Abstract:
A tool for turning a screw, nut, bolt or other rotatable workpiece includes a bottom housing carrying a workpiece engageable part and, above the housing, a handle engageable by the hand of a user. The handle is axially and angularly shiftable relative to the housing and is angularly connectable to the housing through both a torque spring and through sets of angular stops on the housing and on the handle which stops are brought into and out of engagement with one another as the handle is shifted axially relative to the housing. The tool may be used as an ordinary screw driver or wrench whereby hand torque is transmitted directly from the handle to the housing, as a torque measuring tool whereby hand torque is transmitted from the handle to the housing through the torque spring, and as a preloaded tool whereby a given amount of torque is loaded into the tool prior to application to the workpiece and then, after application of the tool to the workpiece, is released and used to rotate the workpiece without the handle being rotated by the user.

Description:
BACKGROUND OF THE INVENTION 
     This invention relates to a hand tool for use in turning rotatable workpieces, and deals more particularly with such a tool which is shiftable between different modes of operation and which includes a torque spring that may be used to control the amount of torque applied to the workpiece. 
     The general object of this invention is to provide a hand tool for use in turning rotatable workpieces, which may be made in any convenient size at relatively low cost and which is highly versatile insofar as having a number of different modes of operation which may be quickly and easily brought into and out of play. 
     More particularly, the object of this invention is to provide a tool of the foregoing character which may be used as an ordinary screw driver, socket wrench, or the like to transmit hand torque directly to the workpiece, which may be used as a torque screw driver, wrench or the like to transmit a measured amount of torque to the workpiece, or which may used as a preloadable tool to transmit to the workpiece an amount of torque preloaded into the tool by hand prior to its being brought into engagement with the workpiece. 
     Another object of the invention is to provide a hand tool of the foregoing character wherein the torque spring is easily interchangeable with other different torque springs to provide different torque characteristics for the tool. 

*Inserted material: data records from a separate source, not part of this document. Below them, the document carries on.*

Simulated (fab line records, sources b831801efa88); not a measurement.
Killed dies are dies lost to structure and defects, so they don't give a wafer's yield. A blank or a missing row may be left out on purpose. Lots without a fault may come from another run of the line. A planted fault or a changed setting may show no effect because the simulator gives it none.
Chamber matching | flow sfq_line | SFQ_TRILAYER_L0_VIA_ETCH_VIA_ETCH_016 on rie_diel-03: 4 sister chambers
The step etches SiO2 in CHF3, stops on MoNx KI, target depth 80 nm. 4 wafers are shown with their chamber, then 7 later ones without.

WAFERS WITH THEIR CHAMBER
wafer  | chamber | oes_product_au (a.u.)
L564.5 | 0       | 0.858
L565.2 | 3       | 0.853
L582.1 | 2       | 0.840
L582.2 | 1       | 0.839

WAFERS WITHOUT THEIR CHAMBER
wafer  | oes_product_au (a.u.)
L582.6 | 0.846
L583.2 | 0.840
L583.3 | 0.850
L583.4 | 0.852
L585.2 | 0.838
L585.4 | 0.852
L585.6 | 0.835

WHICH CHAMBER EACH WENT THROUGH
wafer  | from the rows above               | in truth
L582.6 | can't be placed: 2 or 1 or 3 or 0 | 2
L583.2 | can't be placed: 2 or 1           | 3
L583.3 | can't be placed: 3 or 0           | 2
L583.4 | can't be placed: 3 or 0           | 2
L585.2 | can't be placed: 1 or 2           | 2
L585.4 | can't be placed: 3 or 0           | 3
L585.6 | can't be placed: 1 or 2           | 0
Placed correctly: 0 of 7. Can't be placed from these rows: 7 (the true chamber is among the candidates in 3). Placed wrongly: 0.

     A still further object of the invention is to provide a tool which is adaptable to turn screws or other rotatable workpieces in confined or limited space conditions where it is difficult or impossible to turn the workpiece by rotating the handle of the tool. 
     Other objects and advantages of the invention will be apparent from the following description of a preferred embodiment thereof and from the accompanying drawings. 
     SUMMARY OF THE INVENTION 
     This invention relates in a hand tool for turning a screw, nut, bolt or similar rotatable workpiece and which includes a bottom housing carrying a workpiece engageable part and an upper handle slidable axially relative to the housing between extended and retracted positions. A torque spring, received in communicating cavities of the housing and handle is connected between the housing and handle to resist rotation of the handle in either angular direction from a neutral position. A set of angular stops are provided on the housing and a cooperating set of such stops are provided on the handle. In one axial position of the handle, preferably its extended position, the two sets of angular stops engage one another to prevent angular rotation between the handle and bottom housing. Therefore, in this case, hand torque is transmitted directly from the handle to the housing and to the workpiece engaging part. In the other position of the handle, the two sets of angular stops are disengaged so that hand torque applied to the handle is transmitted to the housing through the torque spring, thereby allowing a measured amount of torque to be applied to the workpiece by observing the angular displacement between the handle and the housing. Also, before being applied to a workpiece, the tool may be preloaded with a predetermined amount of torque by shifting the handle to the axial position at which the angular stops are disengaged, twisting the housing and handle by hand to angularly displace them a given amount from their neutral angular position, and then axially shifting the handle to engage the angular stops to hold the housing and handle in the angular position to which they were twisted. Then, when the tool is applied to a workpiece and the handle shifted to disengage the angular stops the energy stored in the torque spring will rotate the housing and the workpiece relative to the handle. Preferably, the handle is spring biased axially to its extended position and the angular stops are engaged at this extended position. Therefore, when the tool is applied to a workpiece a direct drive between the handle and the workpiece will be obtained so long as little axial pressure is applied to the handle and the torque spring may be brought into play quickly and easily by merely applying greater axial pressure, or push, to the handle to shift it to its retracted position. 
    
    
     BRIEF DESCRIPTION OF THE DRAWINGS 
     FIG. 1 is a perspective view of a hand tool embodying this invention. 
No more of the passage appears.